6. CRITICAL EVALUATION

I used the above architecture for the channel card based on MDAC IC's available at the time (1991). The circuit delivers high static audio performance with no aurally perceptible noise or distortion. However, transitions between attenuation values are in 1.5dB steps, a cause for concern. This was very much the case in the pre-B-format version of the card, when these steps were clearly audible. In B-format Ambisonics, this effect is greatly reduced to the point of imperceptibility with most program material. This is explained by the fact that individual speaker outputs (D-format) are not isolated unique signals, in fact, all four B-format channels contribute to the total amplitude of any D-format output so we gain some extra resolution. The Ambisonic team at the University of York had a similar observation and noted

" This may be illustrated by considering the addition of four digital numbers of equal length where the sum has two more bits of resolution than the original numbers."[34]

The lack of resolution is most audible as mild square wave modulation on pure low frequency tones when using high MDAC update rates. The maximum attainable speed of movement of a sound depends on this update rate, however the channel card hardware is not the limiting factor. With the low speed 1616 running optimised Forth code, it is possible to achieve in excess of fifteen thousand updates per second. This corresponds to a pair of sources being moved over one thousand times per second. To avoid digital noise caused by lack of resolution, it is advisable to make sure that there are minimal occurrences of steps greater than 1.5dB. For instance, a circular movement pattern using several hundred updates per channel card per revolution is quite acceptable. For optimum results one must find a compromise between maximum speed and best resolution.

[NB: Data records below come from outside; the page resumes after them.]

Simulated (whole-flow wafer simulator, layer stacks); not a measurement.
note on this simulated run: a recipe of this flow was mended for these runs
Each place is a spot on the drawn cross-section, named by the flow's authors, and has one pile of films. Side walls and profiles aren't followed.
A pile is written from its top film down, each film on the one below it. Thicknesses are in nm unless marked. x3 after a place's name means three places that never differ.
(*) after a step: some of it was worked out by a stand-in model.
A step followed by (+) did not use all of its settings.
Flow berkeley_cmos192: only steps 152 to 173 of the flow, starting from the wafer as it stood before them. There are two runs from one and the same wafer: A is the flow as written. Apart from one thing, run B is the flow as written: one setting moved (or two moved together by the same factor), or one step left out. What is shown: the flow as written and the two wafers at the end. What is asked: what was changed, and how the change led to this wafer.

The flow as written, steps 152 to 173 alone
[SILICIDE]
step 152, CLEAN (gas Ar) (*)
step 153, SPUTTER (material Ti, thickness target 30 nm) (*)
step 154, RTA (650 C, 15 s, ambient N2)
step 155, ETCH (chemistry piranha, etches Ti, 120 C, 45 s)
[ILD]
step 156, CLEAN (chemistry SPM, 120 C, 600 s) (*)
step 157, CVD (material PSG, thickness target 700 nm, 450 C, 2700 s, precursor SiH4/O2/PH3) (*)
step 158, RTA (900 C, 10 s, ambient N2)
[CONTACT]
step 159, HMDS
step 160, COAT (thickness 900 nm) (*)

With this in mind, it was judged that it would be worthwhile to completely redesign the channel card using the latest MDAC chips. The Analog Devices AD7111/7112 and Crystal Semiconductor CS3310 are probably the best. The 1616 could also be replaced by a faster computer. A Macintosh running at over 20Mhz with NuBus slots is one possibility as a dedicated host for the channel cards. Alternatively, the 1616 and channel cards could be emulated entirely in software by a fast (and expensive) RISC computer like a high end SGI. While not discounting the latter entirely, it was decided that one could live with the resolution problem a little longer, remembering after all that it is only an evaluation system.

Overall, the Ambisonic approach certainly is a great improvement on previous methods. There is a pleasant precision to the quality of imaging and the ability to control a three dimensional soundfield with just four channels is very elegant and effective. The playback environment needs to have reverberation minimised for best results, and the optimum listening position is central. In the dome acoustic reverberation tends to diffuse imaging and acoustic treatment would be the best solution. Otherwise, effective if not completely accurate imaging is perceived by the off-centre listeners, who are after all in the majority. This is true not just for frontal images, but all around, with vertical localization being generally the most difficult. Still, the non-central listeners get a much more convincing localization than with conventional quad, with the added benefit of a sense of psychoacoustical verity due to correspondence of Ambisonics to how we actually localize in real life. In the ACAT quad studio the acoustic is not the problem, but the side and rear imaging is considerably more delicate than in the dome. This is a well known limitation of the square speaker configuration. Ambisonic circular pans around the speakers are much smoother than with conventional pair-wise panpot techniques and the reproduction of Soundfield microphone recordings is excellent. These observations attest to the correct calculation and calibration of the decoder matrix parameters, as well as the channel card design and accompanying software.